The Third Rail: A Year of Magical Books About Drinking

December is the month of the listicle. Every magazine, newspaper, and Web site has its own series of year-end round-ups. While there may be plenty of best-of lists for books (heck, the New York Times Book Review alone has at least three), they tend to play to the cut-and-dried categories of Fiction, Non-fiction, etc., and as a result, plenty of interesting works get thrown under the bus. After the jump, we’d like to pay tribute to the year’s best books for scholars of the bar, so pull up a stool and get comfortable.

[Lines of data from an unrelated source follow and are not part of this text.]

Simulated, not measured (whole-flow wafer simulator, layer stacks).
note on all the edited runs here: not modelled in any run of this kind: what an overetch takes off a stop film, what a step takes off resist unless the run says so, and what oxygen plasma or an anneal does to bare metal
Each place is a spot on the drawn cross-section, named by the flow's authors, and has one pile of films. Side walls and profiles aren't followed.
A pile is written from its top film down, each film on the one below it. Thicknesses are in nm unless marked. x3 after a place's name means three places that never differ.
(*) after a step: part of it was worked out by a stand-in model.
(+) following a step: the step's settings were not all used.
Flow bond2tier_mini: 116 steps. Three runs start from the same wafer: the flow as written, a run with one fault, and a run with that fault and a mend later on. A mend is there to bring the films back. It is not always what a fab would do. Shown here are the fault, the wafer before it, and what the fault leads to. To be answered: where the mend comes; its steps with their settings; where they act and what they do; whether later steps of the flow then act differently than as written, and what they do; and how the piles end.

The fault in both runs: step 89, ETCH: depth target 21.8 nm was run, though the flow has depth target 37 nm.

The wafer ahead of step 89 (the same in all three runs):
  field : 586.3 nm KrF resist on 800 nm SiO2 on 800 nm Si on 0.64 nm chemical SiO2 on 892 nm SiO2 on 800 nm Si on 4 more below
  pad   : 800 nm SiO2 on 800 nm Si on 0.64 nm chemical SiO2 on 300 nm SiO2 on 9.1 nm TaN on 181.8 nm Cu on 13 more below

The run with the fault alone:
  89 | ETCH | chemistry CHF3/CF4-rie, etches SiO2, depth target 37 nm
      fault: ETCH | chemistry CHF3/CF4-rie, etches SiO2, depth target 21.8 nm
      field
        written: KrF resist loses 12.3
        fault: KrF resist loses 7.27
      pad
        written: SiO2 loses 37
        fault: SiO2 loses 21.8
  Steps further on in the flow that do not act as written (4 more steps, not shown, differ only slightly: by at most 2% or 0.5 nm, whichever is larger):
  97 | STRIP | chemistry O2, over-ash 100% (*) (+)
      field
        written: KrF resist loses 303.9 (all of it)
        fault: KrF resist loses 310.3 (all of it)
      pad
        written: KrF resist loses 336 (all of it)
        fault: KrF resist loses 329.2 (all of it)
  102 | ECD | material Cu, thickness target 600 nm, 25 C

Best Book by Bartenders, for Bartenders
Artisanal Cocktails: Drinks Inspired by the Seasons from the Bar at Cyrus, by Scott Beattie is the type of full-color tome that can be gushed about by fellow mixologists for its inventiveness. And really, seasonal drinks with fresh ingredients make for a great bar theme. It’s not exactly accessible for your average home bar, unless your liquor cabinet includes hearts of palm and edible flowers, but it’s okay to gaze lustily at a glossy image of a “Rhubarbarella” while drinking your more pedestrian but classic Sazerac (rinse your glass in Pernod, add ice, a dash of Simple Syrup, dash of bitters, 2 oz. Rye Whiskey, plus an always in season maraschino cherry).

Best Drinking as Destiny
“Willie Hugh passed a milestone when he got drunk on beer for the first time, at the age of nine. He’d accompanied his father, Ira, to Albert’s Place, a beer joint across the county line toward West. Both sat in with Charlie Brown’s band, and little Willie sang a couple numbers. When nobody was looking, he was also knocking back beer.” We think you can guess what Willie we’re talking about here. Joe Nick Patoski’s biography Willie Nelson: An Epic Life also chronicles an epic degree of beer-swilling. Considering some of the other trouble the Red-Headed Stranger has gotten into, perhaps he should have stuck with the beer, or at least Arkansas’ local moonshine, “White Mule.”

Best Literary Drinking
This winner is a reissue, but worth noting. Sir Kingsley Amis may be known first as one of Britain’s finest twentieth-century novelists, but his reputation as a drinker follows as a close second. Amis married these fine attributes into a series of charming, not entirely reliable books, combined and republished this year as Everyday Drinking. His baffling recommendations (a Bloody Mary with no Tabasco, just ketchup?) would probably give Artisanal Cocktail’s Beattie the shakes, but Amis trumps other drink columnists with his humor. On dealing with oenophiles, he suggests “If asked what you think, say breezily, ‘Jolly good,’ as though you always say that whatever it’s like. This may suggest that your mind’s on higher things than wine, like gin or sex.”

Best Evidence that Wine Snobs are Nuts (a.k.a. the Sideways Award)
The Founding Fathers are a cottage industry in publishing, but 2008 was not especially kind to Thomas Jefferson. While The Hemingses of Monticello chronicled the lives of his “other” family, Benjamin Wallace’s The Billionaire’s Vinegar showed that Americans are lucky there weren’t grape stains on the Declaration of Independence. Readers may question his shopping sprees around the vineyards of Europe, but at least he bought bottles that were meant to be consumed. The contemporary connoisseurs in Wallace’s book prove willing to spend thousands of dollars on wines they never even drink. Amis has written a word or two about these types of people, but nothing we could reprint without getting you in trouble at work.

Best Fictional Bar Scene

Most people picked up Richard Price’s literary crime novel Lush Life for the type of purportedly street-smart dialogue that made The Wire — which Price co-wrote — a critical favorite. As the name suggests, though, there’s more than a little drinking going on here as well. The cover features a well-known bar and Lush Life’s witty play on the clichés of Manhattan’s Lower East Side include plenty of close-to-home descriptions of the neighborhood’s hipster watering holes, such as the No Name, “a slender Chrystie Street bar that had no sign, no listed phone number, and whose clientele were admitted ‘by appointment only,’ buzzed in from behind a scarred narrow door on this obscure stretch of a Chinese-dominated side street; single-batch Cruzan Rum, absinthe, and cocktails made with muddled ginger or ignited sugar cubes the specialties of the house.” Hmm, sound familiar?